The government of the Central African Republic has presented what it calls evidence of a military coup against President Ange-Felix Patasse. The government has also arrested a parliamentary leader who it says was part of the alleged plot.
The government of the Central African Republic says it has a tape of a telephone conversation that shows former army chief, General Francois Bozize was preparing to topple President Ange-Felix Patasse. The general has denied the charge. However, aides to the president said they have made the evidence available to foreign governments.
General Bozize fled the capital, Bangui, on Wednesday, after government troops attacked and routed mutinous soldiers loyal to him. The rebels had opposed attempts to take General Bozize into custody.
General Lamine Cisse, a U.N. representative in the Central African Republic, insists he only received what the government says was a written transcript of the tape. VOA asked him whether, in the document, General Bozize spoke about overthrowing the government.
General Cisse said he read absolutely no such thing in the text. According to him, the transcript only showed the former army chief speaking by phone with a man in Brussels named "Jean-Pierre." General Cisse added that the two men spoke about what he called an unspecified "assistance problem."

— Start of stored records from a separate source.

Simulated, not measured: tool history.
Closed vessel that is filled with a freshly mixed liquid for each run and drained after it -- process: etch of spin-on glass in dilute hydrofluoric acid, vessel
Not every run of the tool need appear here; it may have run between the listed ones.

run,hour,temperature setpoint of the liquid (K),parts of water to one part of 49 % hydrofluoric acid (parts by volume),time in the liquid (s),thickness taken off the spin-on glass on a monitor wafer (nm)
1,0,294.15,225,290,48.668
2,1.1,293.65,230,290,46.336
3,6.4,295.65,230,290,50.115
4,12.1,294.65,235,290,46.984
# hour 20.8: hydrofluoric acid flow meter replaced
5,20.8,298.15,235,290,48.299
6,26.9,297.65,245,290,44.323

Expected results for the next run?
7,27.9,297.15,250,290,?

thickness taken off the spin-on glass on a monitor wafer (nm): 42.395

Meanwhile, on Thursday, presidential spokesman Prosper Ndouba confirmed the arrest of Jean-Serge Wafio, a senior parliamentary official who belongs to General Bozize's ethnic Gbaya group.
The spokesman said Mr. Wafio, a vice president of parliament, was taken into custody for reasons which include his close ties with General Bozize.
Mr. Wafio's response to the charges are not known. Efforts to contact his family and friends were unsuccessful.
General Bozize was widely credited with helping Mr. Patasse put down three previous uprisings, in 1996, 1997, and last May.